Hypotheses, arms, units, exposure
A good hypothesis is not "treatment will be better than control".
You want:
- Change: What exactly are we modifying?
- Target behavior: What user behavior should move and in what direction?
- Mechanism: Why should this change move that behavior?
If the mechanism is fuzzy, your experiment is a lottery ticket.
Arms and randomization unit
- Control and treatment arms
- Multi‑arm tests are tempting. They also dilute power and increase multiple‑testing headaches.
- Default to 2–3 arms unless you have the traffic and the discipline to handle more.
- Randomization unit
- Users, sessions, devices, accounts, geos, clusters.
- In networked settings (social graph, marketplace), "user‑level" randomization often lies to you. Consider cluster or geo‑level tests to avoid spillovers.

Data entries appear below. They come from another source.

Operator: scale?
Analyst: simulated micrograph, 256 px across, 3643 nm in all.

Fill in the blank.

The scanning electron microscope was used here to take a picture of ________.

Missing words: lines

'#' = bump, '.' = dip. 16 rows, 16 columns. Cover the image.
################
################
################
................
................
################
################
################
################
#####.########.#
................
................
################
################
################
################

Exposure / triggering point
You usually choose between:
- Top‑of‑funnel randomization
- Pros: captures full‑funnel and long‑range effects.
- Cons: heavy traffic cost, long time to significance, many never actually hit the feature.
- Bottom‑of‑funnel randomization
- Pros: cleaner read on direct impact, faster, smaller sample.
- Cons: blind to acquisition, discovery, and early‑funnel effects; selection bias risks.
Staff mindset: be explicit about what effects you are deliberately blind to.
2.2.2 Sample size, MDE, power, duration
You should not approve experiments that "run until the graph looks good".
- Minimum Detectable Effect (MDE) should come from economics and opportunity cost, not aesthetics.
- Significance (α) and power (1−β) are trade‑offs you choose, not magic constants.
- For binary vs. continuous outcomes, use the right formulas and include:
- Expected degraded data (logging bugs, bots, spam).
- Reasonable safety margin.
On duration:
- Cover at least one full weekly cycle unless you have a very good reason not to.
- Watch for holidays, campaigns, and other known shocks.
- For features with learning curves, short tests are systematically optimistic or pessimistic.
If the sample size required is unrealistic, the answer is not "run it anyway". The answer is "this is not worth testing in this form" or "we need a better metric / design".
Case study: Pricing test with impossible MDE
A marketplace team proposes a test to increase delivery fees by $0.50 in a small city.
- They want to detect a 1% change in completed orders with 95% confidence and 90% power.
- Traffic in that city is so low that the required duration works out to 11 months.
You walk them through the math and the economics:
- A 1% movement is below the level that would change any strategic decision.
- Eleven months is far too long to hold a city in a potentially worse state.
Outcome: the team either (a) increases MDE to a meaningful level and runs a shorter, bolder test across multiple cities, or (b) treats this as a business decision and ships with monitoring instead. You avoid a zombie experiment.
How to talk through this in an interview
- Mid‑level answer: Show you can compute or reason about sample size and conclude that the proposed test is under‑powered.
- Senior answer: Tie MDE back to business impact and opportunity cost, then describe how you redesigned the test (bigger MDE, more markets, or no test) to make it useful.
- Staff answer: Elevate to a pattern: you introduced a standard MDE/traffic sanity check into the experimentation process so that low‑leverage, under‑powered tests stop at design review instead of burning real users.